As it is Cowes Week, Obiter has pleasure in introducing a 'lawyers and their yachts' special.

First up we have Our Boys, a classic Looe Lugger that is 75-ft long when fully rigged and enjoyed a former life going out catching pilchards.


Owned by London lawyer Christopher Parr, his brother and some friends, Our Boys is one of 155 boats on the National Register of Historic Vessels' designated vessels list, rated as being of 'substantial heritage merit'. During World War II, she had her own machine gun.


A second entry comes in the shape of another boat on the register, Hilfranor, a - ahem - 41-ft twin-screw gentleman's motor yacht owned by Simon Palmer of Kent firm Brachers. Film footage taken at the time of WWII reveals that she also had a Bren gun fitted astern of the wheelhouse. Hilfranor has something in common with last week's entry Mahalia too - she is a Dunkirk little ship.
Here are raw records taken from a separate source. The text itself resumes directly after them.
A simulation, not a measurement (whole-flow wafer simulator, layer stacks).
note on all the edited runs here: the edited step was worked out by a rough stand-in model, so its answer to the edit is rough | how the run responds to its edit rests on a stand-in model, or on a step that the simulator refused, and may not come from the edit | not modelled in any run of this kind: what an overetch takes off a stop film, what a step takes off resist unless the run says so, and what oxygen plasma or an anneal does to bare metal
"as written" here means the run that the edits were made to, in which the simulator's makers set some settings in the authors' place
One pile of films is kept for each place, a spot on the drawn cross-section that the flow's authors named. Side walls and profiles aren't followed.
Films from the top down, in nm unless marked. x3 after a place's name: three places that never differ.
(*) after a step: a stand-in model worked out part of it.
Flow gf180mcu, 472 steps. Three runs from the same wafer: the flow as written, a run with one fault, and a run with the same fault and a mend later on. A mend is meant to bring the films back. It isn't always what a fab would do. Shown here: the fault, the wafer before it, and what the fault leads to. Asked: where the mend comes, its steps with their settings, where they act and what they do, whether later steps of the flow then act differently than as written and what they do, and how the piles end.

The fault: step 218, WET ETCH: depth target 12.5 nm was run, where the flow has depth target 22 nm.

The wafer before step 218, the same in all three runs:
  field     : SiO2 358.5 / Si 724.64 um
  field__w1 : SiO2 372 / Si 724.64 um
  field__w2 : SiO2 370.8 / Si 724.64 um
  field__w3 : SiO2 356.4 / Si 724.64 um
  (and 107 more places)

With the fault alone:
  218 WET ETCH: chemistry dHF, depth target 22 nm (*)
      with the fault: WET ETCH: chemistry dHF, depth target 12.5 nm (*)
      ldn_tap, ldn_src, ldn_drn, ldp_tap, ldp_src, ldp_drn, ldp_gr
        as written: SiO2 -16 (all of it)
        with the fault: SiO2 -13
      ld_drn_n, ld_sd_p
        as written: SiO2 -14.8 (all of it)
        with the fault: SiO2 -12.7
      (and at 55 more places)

But what sets her apart is that Hilfranor was sunk at Dunkirk after being straddled by two bombs from German dive bombers. According to one version of events, some French soldiers bailed her out and got her engines going as they sought to get away from France - only to sink again at Ramsgate, where she was rescued by a minesweeper.


Meanwhile, a reader has contacted us to ask whether it is true that the Law Society Yacht Club's burgee - or flag, for the uninitiated - has a shark on it 'or is that a figment of the imagination of some disgruntled client?' Intensive research suggests that there is indeed a shark, and Obiter hopes to have the photographic evidence to demonstrate this shortly.